Photo: Lara and Susie Photography
There’s no rule that says a wedding has to look like lace and champagne flutes. If your life is already lived through a scene, style, or subculture, why should your wedding day be any different? Forget toning it down for the sake of tradition. This is your chance to turn the volume up.
If you’re anarcho-punk, it could be patches stitched across your suit jacket, vows shouted over feedback, or a reception playlist that rages against the wedding industry machine. If BDSM is part of your world, you might swap rings for collars, keep the guestlist tight to those who understand your community, or use leather and chains as décor that actually means something to you.

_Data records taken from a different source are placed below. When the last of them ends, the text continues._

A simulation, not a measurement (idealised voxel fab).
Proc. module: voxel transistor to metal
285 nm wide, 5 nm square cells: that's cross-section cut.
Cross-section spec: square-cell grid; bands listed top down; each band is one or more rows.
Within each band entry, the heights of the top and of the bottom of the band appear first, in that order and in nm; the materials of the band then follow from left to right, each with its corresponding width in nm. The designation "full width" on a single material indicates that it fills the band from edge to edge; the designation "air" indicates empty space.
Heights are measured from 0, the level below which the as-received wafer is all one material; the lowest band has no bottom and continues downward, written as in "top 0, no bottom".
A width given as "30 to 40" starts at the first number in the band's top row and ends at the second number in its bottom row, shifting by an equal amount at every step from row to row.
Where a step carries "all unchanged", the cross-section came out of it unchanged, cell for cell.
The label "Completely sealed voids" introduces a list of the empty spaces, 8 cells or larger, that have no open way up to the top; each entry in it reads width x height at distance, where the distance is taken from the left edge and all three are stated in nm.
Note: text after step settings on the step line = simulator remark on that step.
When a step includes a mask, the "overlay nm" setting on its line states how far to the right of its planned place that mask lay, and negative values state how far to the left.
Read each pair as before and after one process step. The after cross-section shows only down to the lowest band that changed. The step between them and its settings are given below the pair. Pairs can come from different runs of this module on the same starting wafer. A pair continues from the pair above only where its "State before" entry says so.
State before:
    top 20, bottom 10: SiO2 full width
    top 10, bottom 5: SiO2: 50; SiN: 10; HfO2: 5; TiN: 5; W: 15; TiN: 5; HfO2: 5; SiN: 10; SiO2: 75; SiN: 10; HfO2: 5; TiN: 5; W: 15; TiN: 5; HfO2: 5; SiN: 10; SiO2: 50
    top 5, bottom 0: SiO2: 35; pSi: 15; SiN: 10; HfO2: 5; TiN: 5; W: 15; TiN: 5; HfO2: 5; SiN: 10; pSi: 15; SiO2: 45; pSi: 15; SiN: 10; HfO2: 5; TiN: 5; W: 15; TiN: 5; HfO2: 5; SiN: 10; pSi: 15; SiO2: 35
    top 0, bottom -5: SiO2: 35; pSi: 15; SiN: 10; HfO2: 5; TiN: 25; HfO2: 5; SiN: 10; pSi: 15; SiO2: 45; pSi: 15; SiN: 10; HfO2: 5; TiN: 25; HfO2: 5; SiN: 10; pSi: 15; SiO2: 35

Cyberpunks might lean into neon lighting, glitchy visuals, or a Blade Runner-worthy city backdrop. Cosplayers can blur the line between performance and ceremony, bringing favourite characters or worlds into the day, and LARPers could turn their day into a quest, with guests in armour and goblets raised in the feast hall.

Photo: Pink Feather Photography
Goths have been rewriting wedding aesthetics for decades – black lace, candlelit ceremonies, cemetery photo shoots – and dark academia lovers might find their altar in a library, with handwritten vows on parchment and candle-filled halls.

Photo: Wild White Photo Co.
Is emo more your style? Its time to double down on the checkerboard print, wear your favourite Vans and put your wedding party in band tees. And if you’re a gamer, this is your opportunity to set up your very own arcade to keep your guests entertained,

Photo: Alt Wedding Co.
Not to be a cliché, but only limit if your imagination! Don’t water down your identity into a token detail that fits neatly on Instagram or is palatable to the other people. Your wedding should feel like an extension of the life you already live. Whether that means spikes and studs, pixelated graphics, or incense and protest banners, your wedding doesn’t have to be a costume change. It can be the truest version of you.
But what about the people who don’t “get it”?
Some guests simply won’t understand why you’re dressed in latex, fairy wings, or corpse paint. That’s their problem, not yours. You’re not staging a performance for approval. You’re inviting them into your world for a day. If they love you, they’ll respect that, even if they don’t fully get it. If they can’t handle it, they don’t have to attend and that says more about them than it does about you.

Photo: Raw Photography
Worried it might be “too much”?
There’s no such thing. The only thing that’s “too much” is doing a watered-down version of yourself to make other people comfortable. If you’re hesitating, ask yourself: will I look back and regret not going harder? Chances are, you’ll wish you’d been braver, louder, and more unapologetic.
The wedding industry will try to pull you back in
Glossy adverts, Pinterest boards, and endless “must-haves” will whisper that you need to look a certain way or spend a certain amount to make it count. Remember, the industry profits when you feel insecure and when you believe your own ideas aren’t enough. Close the tabs. Step away from the trends. Trust your gut over the algorithm.

Photo: Birgitta Zoutman Photography
A subculture wedding isn’t about being weird for weird’s sake. It’s about honouring who you are, who you love, and the community you’re part of. Whether you’re howling at the moon in black velvet, staging a boss battle in the park, or saying vows under UV lights, this is your reminder: your wedding doesn’t have to look like theirs. It only has to look like yours.